[Xapian-discuss] weight question

Fri Nov 2 05:43:45 GMT 2007

On Thu, Nov 01, 2007 at 09:49:39PM -0700, Andrey wrote:
> I have a document reads:
> "I am eating an apple while using apple computer"
> 
> My xapian query:
> apple(weight:4)
> computer(weight:3)
> 
> instead of getting a weight of 11 of this doc (2Xapple 1Xcomputer), how to 
> make the matching in boolean way so i will get a weight of 7 for this 
> document?

If I understand correctly, you want to ignore the wdf of terms - you can
do that by setting BM25's k1 parameter to 0:

http://www.xapian.org/docs/apidoc/html/classXapian_1_1BM25Weight.html#_details

That's not what I'd call "boolean" weighting though, so perhaps I'm
misunderstanding you...

> Is it possible to add "penalty" in a query?
> docA = "How to eat an apple while using apple computer"
> docB = "I am eating an apple while using apple computer"
> 
> Query(apple:4,computer:3,how:-1) << is it possible to penalty / lost weight 
> when doc has the term "how" so the docB ranks heigher?

I don't think that's currently possible without indexing each document
which doesn't contain "how" with a "XNOThow" term, or something similar.

Several of the matcher's optimisations rely on the current fact that
terms can't contribute a negative amount, so I think the only way to do
this would be to add something to all documents which don't contain
"how".  It would probably be possible to implement a query operator
which did that.

You can completely exclude documents which contain a particular term
though, using OP_AND_NOT.

> how heavy will it be if i add a value of "hash(md5  HTML<title> X 
> websiteDomain)" to each document, and then use this key to collapse 
> duplicated-title-in-domain using set_collapse_key? is it way too heavy?

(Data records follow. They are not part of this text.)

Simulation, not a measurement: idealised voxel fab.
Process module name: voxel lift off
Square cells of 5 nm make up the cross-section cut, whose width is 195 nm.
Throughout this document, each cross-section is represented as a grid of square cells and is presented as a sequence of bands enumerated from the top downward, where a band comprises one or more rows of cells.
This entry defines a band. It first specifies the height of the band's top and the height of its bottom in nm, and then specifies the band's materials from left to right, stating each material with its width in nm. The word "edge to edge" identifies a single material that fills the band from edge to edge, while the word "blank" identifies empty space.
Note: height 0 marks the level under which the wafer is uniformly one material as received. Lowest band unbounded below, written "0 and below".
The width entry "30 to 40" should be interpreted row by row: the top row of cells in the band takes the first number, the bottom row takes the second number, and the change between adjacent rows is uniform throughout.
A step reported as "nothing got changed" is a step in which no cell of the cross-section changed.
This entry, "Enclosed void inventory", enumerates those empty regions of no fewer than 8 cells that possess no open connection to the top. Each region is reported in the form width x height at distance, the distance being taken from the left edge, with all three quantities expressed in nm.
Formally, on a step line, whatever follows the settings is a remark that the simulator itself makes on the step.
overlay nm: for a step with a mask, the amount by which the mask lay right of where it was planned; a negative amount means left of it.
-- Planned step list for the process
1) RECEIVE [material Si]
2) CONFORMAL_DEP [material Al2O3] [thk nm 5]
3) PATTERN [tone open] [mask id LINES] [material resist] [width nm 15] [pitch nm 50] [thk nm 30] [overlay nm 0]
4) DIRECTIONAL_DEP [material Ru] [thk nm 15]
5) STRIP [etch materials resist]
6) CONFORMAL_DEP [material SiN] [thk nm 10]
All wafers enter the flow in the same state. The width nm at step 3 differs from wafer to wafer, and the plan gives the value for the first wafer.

How much overhead it incurs will depend on the nature of your data (for
example if the sites you are indexing each have millions of pages with
each title, the cost will probably be higher as you'll be rejecting a
large number of matches).

It's not an obviously ridiculous idea in general, so all I can really
suggest is that you try it on your data and see if it performs
acceptably.

Cheers,
    Olly